So you got me interested. I looked up the few times I used my road bike with power meter to commute (I think it was the days where the only time I could train was during my lunch break).
The load varies quite a lot. I had number between 14 and 34.
90% recovery here:
Screenshot from 2022-08-31 19-59-07

vs 30% here:
Screenshot from 2022-08-31 20-01-10

And that’s expected I guess. Every day is different. Sometimes I chill, and half the trip back home is coasting, sometime I race cars, sometimes I have to get rid of the stress of the day. Commuting is one of those freedom moment I have every day, and it would be a very different experience if I had to constantly keep in mind the next day workout.

Anyway, if we take 25 as an average, time 6 is 125. Not huge, but still 25% of my weekly load (~500). (And that’s not accounting for the extra load of the heavy bike I use most of the time. Maybe 10% more ?)

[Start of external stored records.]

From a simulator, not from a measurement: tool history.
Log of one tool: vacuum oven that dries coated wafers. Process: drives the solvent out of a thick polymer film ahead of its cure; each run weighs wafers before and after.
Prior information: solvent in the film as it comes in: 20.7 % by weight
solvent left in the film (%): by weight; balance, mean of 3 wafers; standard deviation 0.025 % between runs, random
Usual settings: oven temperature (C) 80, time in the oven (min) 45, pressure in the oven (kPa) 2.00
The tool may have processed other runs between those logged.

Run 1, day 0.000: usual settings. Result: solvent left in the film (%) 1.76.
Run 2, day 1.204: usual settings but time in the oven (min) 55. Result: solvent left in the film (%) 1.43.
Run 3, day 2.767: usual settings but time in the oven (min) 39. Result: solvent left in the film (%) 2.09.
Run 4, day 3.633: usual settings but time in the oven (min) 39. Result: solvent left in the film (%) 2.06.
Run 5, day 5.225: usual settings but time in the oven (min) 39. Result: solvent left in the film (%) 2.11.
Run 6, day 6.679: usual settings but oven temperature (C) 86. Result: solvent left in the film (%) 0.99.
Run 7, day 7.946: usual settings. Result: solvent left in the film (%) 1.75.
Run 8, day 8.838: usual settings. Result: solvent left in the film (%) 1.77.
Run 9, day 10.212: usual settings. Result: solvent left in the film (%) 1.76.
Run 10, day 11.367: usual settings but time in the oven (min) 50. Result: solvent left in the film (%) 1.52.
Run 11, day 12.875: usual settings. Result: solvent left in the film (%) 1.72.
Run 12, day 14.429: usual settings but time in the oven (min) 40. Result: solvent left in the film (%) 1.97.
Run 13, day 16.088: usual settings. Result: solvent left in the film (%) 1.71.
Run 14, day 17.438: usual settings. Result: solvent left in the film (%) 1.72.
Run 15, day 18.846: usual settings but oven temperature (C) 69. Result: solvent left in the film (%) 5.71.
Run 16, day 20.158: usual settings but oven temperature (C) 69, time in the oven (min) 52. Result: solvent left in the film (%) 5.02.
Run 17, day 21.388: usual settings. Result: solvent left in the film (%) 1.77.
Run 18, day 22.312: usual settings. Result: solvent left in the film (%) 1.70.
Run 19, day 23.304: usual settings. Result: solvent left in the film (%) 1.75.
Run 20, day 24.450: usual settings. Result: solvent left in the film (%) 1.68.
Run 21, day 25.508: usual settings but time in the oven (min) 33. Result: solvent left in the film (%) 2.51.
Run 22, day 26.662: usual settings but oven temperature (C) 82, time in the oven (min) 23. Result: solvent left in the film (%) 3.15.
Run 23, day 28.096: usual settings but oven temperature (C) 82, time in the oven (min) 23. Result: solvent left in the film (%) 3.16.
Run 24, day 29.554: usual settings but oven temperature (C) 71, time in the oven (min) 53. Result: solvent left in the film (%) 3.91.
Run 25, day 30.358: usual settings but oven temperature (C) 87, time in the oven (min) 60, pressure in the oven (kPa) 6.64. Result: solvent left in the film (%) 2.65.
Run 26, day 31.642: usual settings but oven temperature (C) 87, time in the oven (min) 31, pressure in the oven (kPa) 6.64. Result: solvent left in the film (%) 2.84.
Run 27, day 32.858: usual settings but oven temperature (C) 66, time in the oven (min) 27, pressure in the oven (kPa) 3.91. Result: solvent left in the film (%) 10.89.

So I don’t whether that clears the picture or not, but now you know everything about me :grinning:

No, If group ride is longer than like 4 hour, great proportion of progression will come from this ride.

It massively depends on what work actually gets done in that ride. If 40% to 50٪ of it is either in Z1 or not moving, it’s not going to be hugely productive. Just because a ride is long and/or makes you tired, doesn’t mean it’s necessarily going to move the needle wrt training goals.